Published: 1 October 2020 (GMT+10)
Image for commentary (Fair Use)jeff-goldblum
Jeff Goldblum as Dr Ian Malcolm

The question of historical vs operational science is raised often in the evolution-creation debate. But evolutionists often cry foul, saying there is no distinction between these two supposed forms of science—that this is something the creationists made up. Nothing could be further from the truth!

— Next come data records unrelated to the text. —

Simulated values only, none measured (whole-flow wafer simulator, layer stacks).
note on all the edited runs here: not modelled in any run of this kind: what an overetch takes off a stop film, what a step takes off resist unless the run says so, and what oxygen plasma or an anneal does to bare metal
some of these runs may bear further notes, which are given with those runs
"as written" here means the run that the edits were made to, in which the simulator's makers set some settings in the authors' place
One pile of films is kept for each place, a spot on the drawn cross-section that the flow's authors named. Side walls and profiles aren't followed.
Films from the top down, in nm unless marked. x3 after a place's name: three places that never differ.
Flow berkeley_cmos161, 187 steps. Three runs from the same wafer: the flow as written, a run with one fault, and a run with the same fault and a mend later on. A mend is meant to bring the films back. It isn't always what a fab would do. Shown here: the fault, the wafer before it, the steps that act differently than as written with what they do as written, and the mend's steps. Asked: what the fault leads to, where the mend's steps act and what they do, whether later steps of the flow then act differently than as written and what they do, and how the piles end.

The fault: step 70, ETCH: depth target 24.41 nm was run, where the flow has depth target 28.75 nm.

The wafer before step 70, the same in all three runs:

Historical science is fundamentally less reliable than operational science, primarily because unlike operational science, historical science is unfalsifiable in the strict sense. This is directly contrary to the views of Dr Carol Cleland, a secular philosopher of science who has attempted to blunt this argument by claiming that the two are on the same level.1 But it is not just the lack of falsifiability; there is also a lack of reliability, and this gets worse the farther back in time one tries to go. Sure, it is possible to find fossilized remains of an ancient animal that clearly show the reason it died, and it is possible to find remains from a recently killed animal that are less well preserved and thus the reason for death is more mysterious, but, in general, time obscures evidence. This is a major problem with historical science.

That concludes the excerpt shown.